The government controls Alex’s free will by means of the Ludovico Technique, which makes Alex physically ill at the mere consideration of violent thoughts. When Alex is in the “staja” the Governor states that criminals “can best be dealt with on a purely curative basis. Kill the criminal reflex…”. The Governor does not understand that criminal intent is not an unrestrained reaction, but the result of autonomy. The voice of reason in the prison is the prison Chaplin who questions the ethics of interfering with God’s gift of moral choice, “goodness comes from within….goodness is something chosen. When a man cannot choose he ceases to be a man”. Again through one of his characters, Burgess is stating that inhibiting a person’s free will is more evil than a person’s ability to choose evil over good. If one cannot choose, one ceases to be human and is exactly like a machine controlled by the government.
Burgess' A Clockwork Orange, a critically acclaimed masterstroke on the horrors of conditioning, is unfairly attacked for apparently gratuitous violence while it merely uses brutality, as well as linguistics and a contentious dénouement, as a vehicle for deeper themes.

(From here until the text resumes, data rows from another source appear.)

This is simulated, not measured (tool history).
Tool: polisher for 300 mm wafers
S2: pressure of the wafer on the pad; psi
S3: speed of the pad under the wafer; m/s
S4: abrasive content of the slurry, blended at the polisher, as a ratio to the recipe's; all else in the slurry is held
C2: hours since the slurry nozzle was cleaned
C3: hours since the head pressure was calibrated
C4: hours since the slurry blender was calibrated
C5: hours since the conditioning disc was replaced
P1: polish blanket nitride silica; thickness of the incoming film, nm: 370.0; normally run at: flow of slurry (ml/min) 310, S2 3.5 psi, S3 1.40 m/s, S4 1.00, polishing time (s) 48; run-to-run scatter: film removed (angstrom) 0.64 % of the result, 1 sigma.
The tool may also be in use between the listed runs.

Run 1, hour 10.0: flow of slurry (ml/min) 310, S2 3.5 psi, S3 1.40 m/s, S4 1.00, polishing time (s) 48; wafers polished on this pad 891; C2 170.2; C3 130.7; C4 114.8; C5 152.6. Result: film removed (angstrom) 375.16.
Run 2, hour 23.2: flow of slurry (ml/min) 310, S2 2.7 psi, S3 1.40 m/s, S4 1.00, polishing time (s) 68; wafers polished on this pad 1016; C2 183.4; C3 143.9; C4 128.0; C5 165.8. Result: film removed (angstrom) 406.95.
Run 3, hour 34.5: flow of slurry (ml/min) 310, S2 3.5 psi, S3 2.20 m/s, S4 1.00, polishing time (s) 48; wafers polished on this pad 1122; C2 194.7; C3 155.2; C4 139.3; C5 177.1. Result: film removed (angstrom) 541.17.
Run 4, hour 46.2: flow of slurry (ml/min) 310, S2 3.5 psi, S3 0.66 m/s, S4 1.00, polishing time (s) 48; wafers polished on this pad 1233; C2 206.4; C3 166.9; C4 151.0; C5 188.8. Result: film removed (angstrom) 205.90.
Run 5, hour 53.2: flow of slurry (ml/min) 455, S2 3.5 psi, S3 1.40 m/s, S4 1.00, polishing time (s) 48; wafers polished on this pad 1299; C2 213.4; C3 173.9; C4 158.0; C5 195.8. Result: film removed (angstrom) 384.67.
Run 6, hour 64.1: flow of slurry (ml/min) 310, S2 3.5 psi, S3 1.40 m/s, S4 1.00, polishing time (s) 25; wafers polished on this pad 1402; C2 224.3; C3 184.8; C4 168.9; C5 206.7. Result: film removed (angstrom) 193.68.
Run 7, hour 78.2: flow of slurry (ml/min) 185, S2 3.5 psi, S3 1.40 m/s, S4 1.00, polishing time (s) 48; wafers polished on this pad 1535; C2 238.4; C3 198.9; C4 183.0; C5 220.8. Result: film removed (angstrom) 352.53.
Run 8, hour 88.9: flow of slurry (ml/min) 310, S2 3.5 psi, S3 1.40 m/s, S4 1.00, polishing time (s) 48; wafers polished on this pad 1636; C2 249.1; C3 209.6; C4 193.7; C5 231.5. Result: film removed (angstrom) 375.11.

However, youth like Alex cannot be caught in the expected rubric of life and hence, they retaliate. Nevertheless, one cannot justify Alex’s actions worth applauding but Burgess seems to favour their actions as the only possible outlet for suppressed angst. In the first act, fourth chapter, Alex says,
As time progresses and social environments change, the standards of proper moral conscience and mental health begin to change. Alex, the protagonist of A Clockwork Orange, is a person who by modern ethical standards is a psychopath with no moral conscience. The lack of proper authority in the future version of England presented in A Clockwork Orange allows for the prevalence of pseudo-families that act as the main influences on the lifestyles of teenagers such as Alex. Alex explains within the first page of the novel how he and his “three droogs” spent a lot of time “making up [their minds] what to do with” their almost unlimited free time (A Clockwork Orange 3). During their escapades, they commit crimes such as robbery, assault, rape, and eventually,
In the novel A Clockwork Orange Alex the protagonist comes in contact with a lot of people who try to change who he is. On one hand we have P.R. Deltoid who tries to talk reason to him trying to change him by talking to him, on the other hand we have Dr. Brodsky who attempts to change him through a more primitive more violent way. It is ironic that the new way how to “cure” Alex’s urges is to show him violence. Even in the time in which A Clockwork Orange is set it is controversial. The so called Ludovico technique is controversial as it takes away the choice of being “good” and instead forces Alex to submit to the pain and to surrender to what is happening to him. Before Alex is given off to be cured, he talks to the Prison Charlie who tells him: “Goodness is something chosen. When a man cannot choose, he ceases to be a man.” (pg.67). With this the Prison Charlie tells Alex that with giving in to this treatment he will lose the choice of being bad and will be forced to be what the government wants him to be.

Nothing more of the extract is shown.